03-28-2016, 07:31 AM
(03-28-2016, 04:47 AM)aschueler Wrote: Achebe: thanks for the advice; the trees are various on purpose. Ironically enough, I figured Dale would get this first; my wife noticed almost right away when I read this to her (but then she knows me better). They are from quite different habitats, none live near each other naturally. The boughs reach; not the roots. Live oaks do reach, converging is my doing. If you would, bring up pictures of red mangroves and live oaks and see if you can visualize them converging over a pool; if not then it fails.Holy cow...it's naphthalene season again. See Scent of City Girls and thanks for the support
I agree about the channels into the building; it's awkward, was worse originally how I had it, and I am still working on getting us inside the building...
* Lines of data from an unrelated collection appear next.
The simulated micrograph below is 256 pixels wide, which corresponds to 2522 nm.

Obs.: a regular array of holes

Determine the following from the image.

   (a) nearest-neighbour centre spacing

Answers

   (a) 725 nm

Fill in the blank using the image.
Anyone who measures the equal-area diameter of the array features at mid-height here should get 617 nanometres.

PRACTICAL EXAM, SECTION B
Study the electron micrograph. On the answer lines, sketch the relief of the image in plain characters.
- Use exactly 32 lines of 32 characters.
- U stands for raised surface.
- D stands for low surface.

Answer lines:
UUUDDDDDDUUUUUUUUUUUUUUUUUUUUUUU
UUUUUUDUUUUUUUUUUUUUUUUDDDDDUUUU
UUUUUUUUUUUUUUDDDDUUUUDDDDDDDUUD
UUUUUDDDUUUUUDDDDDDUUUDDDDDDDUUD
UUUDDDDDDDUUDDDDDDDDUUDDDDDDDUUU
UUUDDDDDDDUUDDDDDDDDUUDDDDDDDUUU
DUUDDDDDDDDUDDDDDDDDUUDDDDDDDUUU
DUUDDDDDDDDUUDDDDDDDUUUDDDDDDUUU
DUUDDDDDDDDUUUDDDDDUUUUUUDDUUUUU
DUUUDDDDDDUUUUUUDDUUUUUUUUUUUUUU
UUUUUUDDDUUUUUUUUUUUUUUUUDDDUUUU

Dale: thanks for the read as well. What you are missing is what is the hardest of all the bring out. This is one of the most abstract poems I have written. I will likely drop the mothballs, was going for something very old and packed into storage; my original word was naphthalene. Make that work. Anyway, I am partly suffering from the error you mention on others, assuming the reader knows more. I could use "large, dark halls filled with old, dark air" and skip cold.
The metronome I will need to clarify in a revision. It confuses me too, but it's the center of everything really.
I can't rightly clarify more what I am trying to say in prose, it's why I put this into poetry of course.